Judy Morgan, teacher at Charles Burke Elementary School in Lafayette Parish, helps her fourth-grade class check the oxygen level in a stock tank used to grow crawfish as part of a 4-H school garden program. Morgan has been chosen as Ag in the Classroom Teacher of the Year by the Louisiana Farm Bureau. (Photo by Bruce Schultz) Teacher Judy Morgan shows one of her students a weed to be pulled from vegetable seedlings at Charles Burke Elementary School in Lafayette Parish. (Photo by Bruce Schultz) Students weed their vegetable crops grown in containers in the garden at Charles Burke Elementary School in Lafayette Parish. (Photo by Bruce Schultz) News Release Distributed 04/21/15
LAFAYETTE, La. – Judy Morgan, fourth-grade teacher at Charles Burke Elementary School in Lafayette Parish, has been honored by the Louisiana Farm Bureau as Ag in the Classroom Teacher of the Year for her school garden project.
Along with the award presented by Lafayette Farm Bureau President Linda Duhon and Ag in the Classroom Chairwoman Bernita Rosinski came a $600 grant from the Farm Bureau to help pay for improvements to the garden.
“I was stunned,” Morgan said.
The award was affirmation that the 4-H school garden is a huge benefit to her class, Morgan said. She is coordinator of the LSU AgCenter 4-H School Garden Initiative Program at Charles Burke Elementary School. She said the AgCenter expertise has been essential to the garden’s success.
The entire AgCenter faculty is supportive, she said. “I can call any one person, and they respond.”
Four fourth-grade classes, about 80 students, participate in the school’s garden program. Each class has its own section of containers to grow their crops.
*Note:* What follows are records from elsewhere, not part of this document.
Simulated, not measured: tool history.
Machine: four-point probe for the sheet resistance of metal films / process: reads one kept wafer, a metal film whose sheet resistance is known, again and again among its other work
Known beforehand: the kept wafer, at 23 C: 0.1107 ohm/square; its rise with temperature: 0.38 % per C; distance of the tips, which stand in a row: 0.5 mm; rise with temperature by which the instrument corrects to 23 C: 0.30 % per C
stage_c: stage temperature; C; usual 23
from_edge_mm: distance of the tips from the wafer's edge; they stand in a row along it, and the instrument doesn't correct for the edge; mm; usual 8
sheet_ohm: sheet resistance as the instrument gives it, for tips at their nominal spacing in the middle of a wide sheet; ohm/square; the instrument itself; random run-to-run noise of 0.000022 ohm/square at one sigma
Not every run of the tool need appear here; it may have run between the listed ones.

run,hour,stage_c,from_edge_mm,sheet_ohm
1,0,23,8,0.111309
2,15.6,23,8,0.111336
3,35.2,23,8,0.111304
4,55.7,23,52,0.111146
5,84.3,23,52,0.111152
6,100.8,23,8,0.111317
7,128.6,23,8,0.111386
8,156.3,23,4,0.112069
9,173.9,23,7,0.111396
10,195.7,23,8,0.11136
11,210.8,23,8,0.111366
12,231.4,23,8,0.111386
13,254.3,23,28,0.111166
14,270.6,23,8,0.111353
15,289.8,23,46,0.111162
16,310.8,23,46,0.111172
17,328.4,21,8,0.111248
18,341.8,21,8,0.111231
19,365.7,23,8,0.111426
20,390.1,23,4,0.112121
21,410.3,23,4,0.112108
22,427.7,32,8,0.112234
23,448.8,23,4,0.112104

The Farm Bureau Ag in the Classroom program is designed to help students gain an awareness of the role agriculture plays in the economy and society. The program also helps teachers use agriculture in their curriculum.
Morgan will receive a $500 award, an iPad and expense-paid trips to the Louisiana Farm Bureau Convention in New Orleans and the National Ag in the Classroom Convention in Louisville, Kentucky.
The 4-H garden program was among other Louisiana 4-H programs that benefit from a $40,000 grant from National 4-H and UnitedHealthcare. The grant supports youth healthy-living programs, including the AgCenter School Garden Initiative, in a partnership called Eat4-Health.
Morgan said many individuals from the AgCenter have been helpful with the garden.
Master Gardener John Fontaine is a big help, she said. “He’s a major force. He teaches classes, helps with planting, and he added a life-cycle lesson this year.”
Morgan said AgCenter agent Mark Shirley assists with aquaculture questions and helps with growing wetland plant and a crawfish pond. “He’s always so gracious,” she said.
Charles Hebert, the Lafayette Parish 4-H agent, is a big part of the reason the program has succeeded, she said. He recently went to bat to maintain funding from the Lafayette Parish School Board. “He’s invaluable because I can call him in at a minute’s notice,” Morgan said.
A big reason Morgan was chosen for the award is her eagerness to try new things, and she uses gardening to teach math, science and writing, Hebert said. “She is a very innovative teacher who is willing to do things differently.”
He said Morgan has her students teach younger students about gardening. After eating mustard greens they grew, they persuaded the cafeteria staff at the school to include mustard greens on the school menu, Hebert said.
The garden gets the children out of their seats, and they are enthusiastic about what they do and learn, Morgan said. “This reminds you of what really matters. It’s been an adventure.”
The garden even has a crawfish pond – a stock tank where the class planted rice. One student, Raegan Babineaux, brought 172 crawfish from her grandmother’s pond.
“I used a bucket, and I caught them on the edge because that’s where they stay,” Raegan said.
Students found a female crawfish on the playground, and it was added to the pond. A few weeks later, the students discovered they could coax the crawfish to the surface with a few pellets of turtle food.
One day, the class checked the oxygen level of the water with an instrument. The reading showed the level was up. “It’s because we put the pump in,” said student Nioka Olmos.
Morgan, a 34-year teaching veteran, said the school garden concept has added a valuable component to her teaching repertoire because the garden provides a living lesson of what happens in science.
“When you talk about pollination, you’re not just talking about something in a book,” she said. “It brings a hands-on component to science instruction.”
Gardening also teaches students to work independently and how to make decisions, she said. “They make decisions about what needs to be watered and what doesn’t.”
Students busily go about their chores of weeding, checking for insects and picking anything ripe. One day, two girls reported to Morgan that they had just planted a plot of Swiss chard.
“I think it’s wet enough because when we moved the dirt, we got mud on our hands,” said student Shaida Dugas.
Student Attiya Smith said the seeds should sprout in seven to 10 days.
Morgan said a big benefit of the garden project has been a decrease in disciplinary problems. “There are considerably less behavior issues,” she said. “It’s a huge motivator.”
The students get the benefit of what they grow, she said. They learn to cook the vegetables, then set up a serving line and dish up what they grew and prepared.
Many of the students are eating some vegetables for the first time, and the garden’s bounty also provides an opportunity to teach better eating habits, Morgan said.
Student Chad Trahan still remembers the sautéed carrots the class prepared. “It tasted like heaven,” he said.
Morgan said one girl in last year’s class demanded her parents put in a garden last spring. “They produced a really big okra crop and shared it.”